Soweto Gold Brewery was founded five years ago to tap into a market in the predominately black suburb of Soweto looking for unique tasting beer.
But owner, Ndumiso Madlala said he struggled to grow the business for craft beer while drinkers battling job losses, high personal debt levels and a weak economy shunned premium priced alcoholic drinks.
Madlala places much of the blame on the administration of Jacob Zuma, who reluctantly resigned as president last week after a nine-year tenure plagued by corruption allegations and economic stagnation.
Zuma denies all wrongdoing.
“When we started the brand Soweto Gold, we started at the time that the economy was not doing so well. We’ve seen over the years the sluggish growth in the economy and that has really affected our sales and now with Ramaphosa coming in, we really hope the economy is going to grow fast and with the economy growing fast, small businesses like ourselves can also grow at a much faster rate,” he said.
Madlala is one of many business people in South Africa, as well as investors at home and abroad, who are pinning hopes on Ramaphosa, a former businessman who held stakes in mining company Lonmin, mobile operator MTN Group and McDonald’s South African franchise.
The 65-year-old was sworn in as head of state on Thursday (February 15) after Zuma resigned on orders of the ANC.
Ramaphosa’s election as president, which was unopposed in parliament, has prompted a wave of optimism among South Africans hungry for change.
“He’s been running big businesses. In the past he’s sat in some of the big boardrooms. I know running a country is not exactly the same as running a company. But with somebody like him you’d hope that whatever you learnt in those big boardrooms, especially on the economic front is something he is going to take and try to implement in the country. It’s not entirely the same but the fundamentals are kind of like similar and we hope that with his experience with running big corporates, we should be able to see the economy respond to that and growing at a much bigger rate than it is right now,” added Madlala.

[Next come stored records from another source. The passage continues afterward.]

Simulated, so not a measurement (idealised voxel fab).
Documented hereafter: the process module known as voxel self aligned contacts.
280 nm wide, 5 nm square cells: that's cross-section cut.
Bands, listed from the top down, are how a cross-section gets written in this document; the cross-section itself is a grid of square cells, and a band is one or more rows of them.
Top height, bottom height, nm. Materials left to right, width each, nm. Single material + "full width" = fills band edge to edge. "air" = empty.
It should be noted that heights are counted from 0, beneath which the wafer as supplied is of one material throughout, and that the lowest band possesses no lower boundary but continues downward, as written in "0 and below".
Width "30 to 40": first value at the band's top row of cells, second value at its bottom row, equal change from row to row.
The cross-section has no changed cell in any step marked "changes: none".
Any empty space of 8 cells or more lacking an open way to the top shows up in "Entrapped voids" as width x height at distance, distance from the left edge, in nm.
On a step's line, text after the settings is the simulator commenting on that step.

Yet despite the early optimism of Madlala and others, some economists and analysts caution there may be no quick fix for an economy that is forecast to grow just 1.4 percent this year and 1.7 percent in 2019.
Africa’s most developed economy needs faster economic growth to reduce the high joblessness rate – currently at 27 percent – and alleviate the widespread poverty that has persisted since the end of white-minority rule in 1994.